And like a feast you get too much of some good things and not enough of others. I complained earlier this week about not getting enough Mia Wasikowska -- the same is very nearly true of all the female characters, save Eliza Scanlen and maybe Riley Keough, although the latter's character remains a festering question mark. Which is okay -- most of these people don't seem to know themselves (who does) and a movie that knows that isn't not doing its job. It knows better.
That said everybody's wrestling with their own gods in their own ways, and some of the dishes began to seem redundant, piled on top of each other as they are -- so many fishy preachers, all to the same ends. If you want me to see generations falling under the spider-faced spells of the same madness I need to feel the time pass a little better, otherwise it begins to blend, a pile-up of flavors and Robert Pattinson Accent taste sensations -- I just wanna savor the ham, Antonio Campos! Let me savor Rob's ham!
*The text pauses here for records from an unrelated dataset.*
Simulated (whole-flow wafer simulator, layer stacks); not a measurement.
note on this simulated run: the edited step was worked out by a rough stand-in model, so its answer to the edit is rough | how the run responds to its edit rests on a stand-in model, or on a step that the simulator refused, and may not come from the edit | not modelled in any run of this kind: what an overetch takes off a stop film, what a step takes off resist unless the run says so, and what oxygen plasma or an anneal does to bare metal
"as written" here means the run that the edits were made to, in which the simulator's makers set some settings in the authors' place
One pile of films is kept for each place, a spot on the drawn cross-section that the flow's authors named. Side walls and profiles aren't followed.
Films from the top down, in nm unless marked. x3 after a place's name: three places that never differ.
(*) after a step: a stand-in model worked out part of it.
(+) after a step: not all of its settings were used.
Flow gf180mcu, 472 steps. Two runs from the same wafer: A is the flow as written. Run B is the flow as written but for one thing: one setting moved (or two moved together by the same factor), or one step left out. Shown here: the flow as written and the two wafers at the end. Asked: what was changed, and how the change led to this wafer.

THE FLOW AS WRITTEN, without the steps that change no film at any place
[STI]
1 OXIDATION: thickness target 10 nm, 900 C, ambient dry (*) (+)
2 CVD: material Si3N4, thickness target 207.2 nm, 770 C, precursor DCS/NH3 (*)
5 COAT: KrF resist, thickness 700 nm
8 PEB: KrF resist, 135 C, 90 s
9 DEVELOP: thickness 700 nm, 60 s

My main complaint, which is only half a complaint, is everybody's doing good work here -- I believed in this place, even as it stuffed itself to the gills with gothic melodrama, and I wanted to spend more time in here rifling around. I wanted some patience, a slow burn, but I got a loping forest fire instead. I'm sure Pollock could've told everybody involved if you let a fire breathe, give it some oxygen, it'll light up even prettier. He seems the type to know.
1 comment:
what a mess this film was!! Why does Hollywood always assume that Pentecostal rednecks have so much drama in their lives? I grew up around Pentecostal rednecks (as a Catholic I stuck out like a sore thumb) and believe me, they weren't that interesting.